Collins said afterward that he went to Harvey and told him, "That was enough." But Harvey convinced him to let him finish what he started.
Here was their conversation, as Collins recounted it.
Harvey: "I want this game. I want it bad. You've got to leave me in."
Collins: "Matt, you've got us exactly where we wanted [you to get us]."
Harvey: "I want this game in the worst way."
Collins: "Go get 'em out."
Neither of them will ever forget that conversation. Nor will Mets fans, who had been pulled along on one of the wildest rides in the franchise's history, beating the Dodgers and the Cubs before running into the Royals.
"Obviously I let my heart get in the way of my gut," Collins said.
Familia, who had blown saves in Games 1 and 4, each time when Collins turned to him in the middle of an inning after another pitcher had created a jam, was ready out in the right-field bullpen. But Collins stuck with Harvey after Cain had battled back from a 1-2 count to work a walk and, after Cain stole second, Hosmer drove an opposite-field double to left. That's when he turned to Familia, who would become the first closer to blow three save chances in one World Series.
"If you're going to let him just face one guy, you shouldn't have sent him out there," Collins said. "When the double hit, that's when I said, 'I've got to see if we can get out of this with only one run.' And it didn't work. It was my fault."
Coming in with the tying run on second and no outs, Familia retired the three hitters he faced in the ninth. But Hosmer went to third on Mike Moustakas' grounder to first baseman Lucas Duda and scored the tying run when Duda threw wild to the plate after David Wright had gotten an out at first on Salvador Perez's soft grounder in front of him.
Hosmer took a gamble that paid off, unlike the one that Collins took by managing with his heart, not his head.
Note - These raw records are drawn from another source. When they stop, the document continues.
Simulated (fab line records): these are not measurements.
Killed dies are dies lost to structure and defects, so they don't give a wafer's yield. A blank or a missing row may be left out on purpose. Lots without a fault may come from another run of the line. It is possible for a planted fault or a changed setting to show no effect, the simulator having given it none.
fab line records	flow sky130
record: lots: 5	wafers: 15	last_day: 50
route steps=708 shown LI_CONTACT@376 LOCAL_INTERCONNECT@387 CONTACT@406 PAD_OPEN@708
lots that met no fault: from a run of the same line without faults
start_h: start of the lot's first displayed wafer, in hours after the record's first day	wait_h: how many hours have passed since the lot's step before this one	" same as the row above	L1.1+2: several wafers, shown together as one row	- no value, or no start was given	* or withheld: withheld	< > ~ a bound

"I know better than that," Collins said about sticking with Harvey over Familia. "I know that he wants the ball. ... We got in the spot where we wanted to get to, and we talked about it all day yesterday and all day today. This was my fault."
Harvey, on the other hand, didn't second-guess anything except the result. He says he'd do it all over again.
"I would ask for the ball every time," Harvey said. "Going into the ninth, I felt great. My mechanics, everything was right where I wanted it to be. As a competitor and a person, I always want the ball. That's what I've said all year long. In this situation, I wanted the ball. Unfortunately, it just didn't work out."
Collins will be haunted by the decision. That's what happens when things go wrong in games that are dissected over and over, with no statute of limitations on disappointment.
"Sometimes you let your heart dictate your mind," Collins said. "I've got one of the best closers in the game. I got him in the game, but it was a little late. And that's inexcusable, for me. Matt will tell you different because he's a tremendous human being. He's going to say how he wanted to be out there and should be out there. [Pitching coach Dan Warthen] said the same thing: 'He's throwing the ball great.' But if you put Jeurys in [and] he would've gave up the two runs, [people would have said], 'Well, you should've left Harvey [in].' I know how it goes."
Collins knows something else, too.
"I won't be sleeping much the next couple of days," Collins said. "I'll tell you that."